Form 8-K

 

 

SECURITIES AND EXCHANGE COMMISSION

WASHINGTON, D.C. 20549

 

 

FORM 8-K

 

 

CURRENT REPORT

Pursuant to Section 13 or 15(d) of The

Securities Exchange Act of 1934

Date of Report (date of earliest event reported) September 28, 2012

 

 

INTEVAC, INC.

(Exact name of Registrant as specified in its charter)

 

 

 

Delaware   0-26946   94-3125814

(State or other jurisdiction

of incorporation or organization)

 

(Commission

File Number)

 

(IRS Employer

Identification Number)

3560 Bassett Street

Santa Clara, CA 95054

(Address of principal executive offices)

(408) 986-9888

(Registrant’s telephone number, including area code)

N/A

(Former name or former address if changed since last report)

 

 

Check the appropriate box below if the Form 8-K filing is intended to simultaneously satisfy the filing obligation of the registrant under any of the following provisions:

 

¨ Written communication pursuant to Rule 425 under the Securities Act (17 CFR 230.425)

 

¨ Soliciting material pursuant to Rule 14a-12 under the Exchange Act (17 CFR 240.14a-12)

 

¨ Pre-commencement communications pursuant to Rule 14d-2(b) under the Exchange Act (17 CFR 240.14d-2(b))

 

¨ Pre-commencement communications pursuant to Rule 13e-4(c) under the Exchange Act (17 CFR 240.13e-4(c))

 

 

 


Item 2.06. Material Impairments

The Company will report a charge against earnings of approximately $3.0 million (pretax) in the quarter ended September 29, 2012 related to the insolvency and liquidation of a customer from which the Company held a secured promissory note.

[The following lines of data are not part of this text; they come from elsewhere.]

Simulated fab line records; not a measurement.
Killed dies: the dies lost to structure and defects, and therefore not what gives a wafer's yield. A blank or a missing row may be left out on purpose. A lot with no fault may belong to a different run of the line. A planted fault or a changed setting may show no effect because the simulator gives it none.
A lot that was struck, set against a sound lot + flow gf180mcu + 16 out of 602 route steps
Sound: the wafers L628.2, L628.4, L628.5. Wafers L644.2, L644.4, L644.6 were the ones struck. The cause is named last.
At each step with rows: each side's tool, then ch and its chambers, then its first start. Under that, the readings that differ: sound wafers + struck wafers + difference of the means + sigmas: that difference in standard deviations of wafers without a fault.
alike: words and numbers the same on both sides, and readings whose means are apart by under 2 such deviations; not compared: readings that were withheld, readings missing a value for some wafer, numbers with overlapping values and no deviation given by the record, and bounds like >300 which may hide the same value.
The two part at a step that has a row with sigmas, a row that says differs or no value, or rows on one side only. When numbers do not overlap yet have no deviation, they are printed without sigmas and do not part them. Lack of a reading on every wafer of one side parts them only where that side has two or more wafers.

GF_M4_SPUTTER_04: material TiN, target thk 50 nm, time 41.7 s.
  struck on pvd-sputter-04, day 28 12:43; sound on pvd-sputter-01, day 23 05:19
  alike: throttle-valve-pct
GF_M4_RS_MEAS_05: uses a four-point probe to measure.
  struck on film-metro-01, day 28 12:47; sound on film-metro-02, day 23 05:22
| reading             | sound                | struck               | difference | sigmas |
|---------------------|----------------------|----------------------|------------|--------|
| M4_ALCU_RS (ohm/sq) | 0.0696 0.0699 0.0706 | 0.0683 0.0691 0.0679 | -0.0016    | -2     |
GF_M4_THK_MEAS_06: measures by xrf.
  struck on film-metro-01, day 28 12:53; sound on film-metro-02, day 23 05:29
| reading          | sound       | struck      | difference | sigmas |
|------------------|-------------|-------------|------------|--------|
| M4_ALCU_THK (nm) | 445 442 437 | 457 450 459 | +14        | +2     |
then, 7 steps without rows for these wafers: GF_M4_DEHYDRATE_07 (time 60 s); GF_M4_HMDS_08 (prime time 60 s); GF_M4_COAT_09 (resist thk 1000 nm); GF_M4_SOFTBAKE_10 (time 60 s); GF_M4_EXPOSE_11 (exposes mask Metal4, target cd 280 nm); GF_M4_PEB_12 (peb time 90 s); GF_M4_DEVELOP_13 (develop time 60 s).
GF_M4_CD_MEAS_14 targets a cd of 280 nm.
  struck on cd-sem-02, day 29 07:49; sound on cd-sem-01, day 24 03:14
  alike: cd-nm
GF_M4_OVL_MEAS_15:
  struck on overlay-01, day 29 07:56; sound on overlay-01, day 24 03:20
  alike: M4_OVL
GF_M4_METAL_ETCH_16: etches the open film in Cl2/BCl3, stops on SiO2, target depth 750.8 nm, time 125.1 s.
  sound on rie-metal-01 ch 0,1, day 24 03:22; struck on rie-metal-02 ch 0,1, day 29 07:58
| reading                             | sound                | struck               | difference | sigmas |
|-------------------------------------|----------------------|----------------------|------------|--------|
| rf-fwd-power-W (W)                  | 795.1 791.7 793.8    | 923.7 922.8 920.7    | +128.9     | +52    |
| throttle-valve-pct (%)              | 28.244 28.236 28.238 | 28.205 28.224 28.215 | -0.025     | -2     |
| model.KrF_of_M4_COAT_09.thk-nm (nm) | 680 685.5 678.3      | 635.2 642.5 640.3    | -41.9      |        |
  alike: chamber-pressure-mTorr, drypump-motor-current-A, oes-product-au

On September 28, 2012, Intevac concluded that it will incur bad debt expense of approximately $3.0 million, related to the non-payment of the promissory note from the customer based on the customer’s announcement that they are discontinuing their operation effective October 9th, 2012. The impairment charge on the promissory note will not result in future cash expenditures by the Company.

The impact of this charge was not included in the financial guidance provided on the Company’s July 31st, 2012 earnings conference call.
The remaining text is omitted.